India’s ASAT system was tested in March 2019 and it destroyed its own spacecraft. It proudly proclaimed that it had joined the “elite club of space powers.” Other nations such as Iran, North Korea and Pakistan have demonstrated space-weapon capabilities or a desire to expand them.
Space used to be regarded as a peaceful realm until recent times. Many satellites like the GPS constellation were seen as too far from Earth and too expensive to strike. They are now within reach thanks to growing missile technology. Space Force, a uniformed new service created by the U.S. Military in 2019, is an example of this new reality.
And while the U.S.-Russian partnership in space traditionally transcended terrestrial political tensions, even during the Cold War, Russia’s unprovoked invasion into Ukraine has raised tensions between the two countries’ space programs. Dmitry Rogozin, head of Russia’s space program, has threatened to pull out of the International Space Station and stop supplying rocket engines to U.S. companies.
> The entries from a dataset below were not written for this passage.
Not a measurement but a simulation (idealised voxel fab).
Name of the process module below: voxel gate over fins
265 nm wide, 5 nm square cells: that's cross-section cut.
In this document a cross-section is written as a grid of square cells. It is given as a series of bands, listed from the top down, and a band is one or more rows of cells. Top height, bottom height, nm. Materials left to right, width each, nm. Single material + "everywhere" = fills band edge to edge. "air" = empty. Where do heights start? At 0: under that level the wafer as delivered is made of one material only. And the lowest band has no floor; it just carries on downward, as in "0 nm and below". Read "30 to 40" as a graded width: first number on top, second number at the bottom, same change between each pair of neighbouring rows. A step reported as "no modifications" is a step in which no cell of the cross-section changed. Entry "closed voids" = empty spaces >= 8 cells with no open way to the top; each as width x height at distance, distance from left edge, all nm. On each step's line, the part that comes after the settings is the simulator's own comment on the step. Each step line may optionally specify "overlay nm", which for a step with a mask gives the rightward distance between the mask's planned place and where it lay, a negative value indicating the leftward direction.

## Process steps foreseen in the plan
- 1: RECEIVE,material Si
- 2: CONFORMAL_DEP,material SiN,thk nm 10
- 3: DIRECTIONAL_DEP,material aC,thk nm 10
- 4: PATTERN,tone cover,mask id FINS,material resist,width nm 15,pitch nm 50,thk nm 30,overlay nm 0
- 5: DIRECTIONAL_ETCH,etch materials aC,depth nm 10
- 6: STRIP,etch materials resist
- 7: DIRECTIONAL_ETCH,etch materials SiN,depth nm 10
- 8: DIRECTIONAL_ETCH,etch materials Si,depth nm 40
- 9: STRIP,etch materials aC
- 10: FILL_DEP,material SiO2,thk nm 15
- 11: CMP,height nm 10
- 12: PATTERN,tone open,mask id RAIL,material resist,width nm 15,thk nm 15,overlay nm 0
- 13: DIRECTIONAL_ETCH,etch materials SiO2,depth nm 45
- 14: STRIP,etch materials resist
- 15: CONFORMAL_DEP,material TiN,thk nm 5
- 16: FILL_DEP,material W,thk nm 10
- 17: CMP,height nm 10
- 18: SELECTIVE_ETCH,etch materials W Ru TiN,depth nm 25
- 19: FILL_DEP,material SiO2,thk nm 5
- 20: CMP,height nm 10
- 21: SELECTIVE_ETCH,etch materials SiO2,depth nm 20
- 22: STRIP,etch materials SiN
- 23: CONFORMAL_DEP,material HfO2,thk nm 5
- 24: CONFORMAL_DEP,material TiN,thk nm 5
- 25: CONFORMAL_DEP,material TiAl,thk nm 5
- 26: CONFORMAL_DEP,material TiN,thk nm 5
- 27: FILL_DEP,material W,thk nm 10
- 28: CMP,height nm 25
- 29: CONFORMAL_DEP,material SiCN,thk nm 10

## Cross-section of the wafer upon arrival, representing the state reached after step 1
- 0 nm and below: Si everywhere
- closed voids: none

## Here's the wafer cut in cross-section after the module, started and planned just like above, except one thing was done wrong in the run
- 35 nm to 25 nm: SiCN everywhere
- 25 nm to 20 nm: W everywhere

Todd Harrison, director of the Aerospace Security Project at the Center for Strategic and International Studies, said Washington is giving up very little by banning ASAT tests because the weapons “do more harm than good,” for the United States. “It also takes away a key talking point used by Russia and China to justify their continued development and testing of ASAT weapons,” he said. “This move puts the United States back in the position of leading by example. It demonstrates to our allies, partners, and adversaries alike that we take the sustainability of the space domain seriously and are willing to move first.”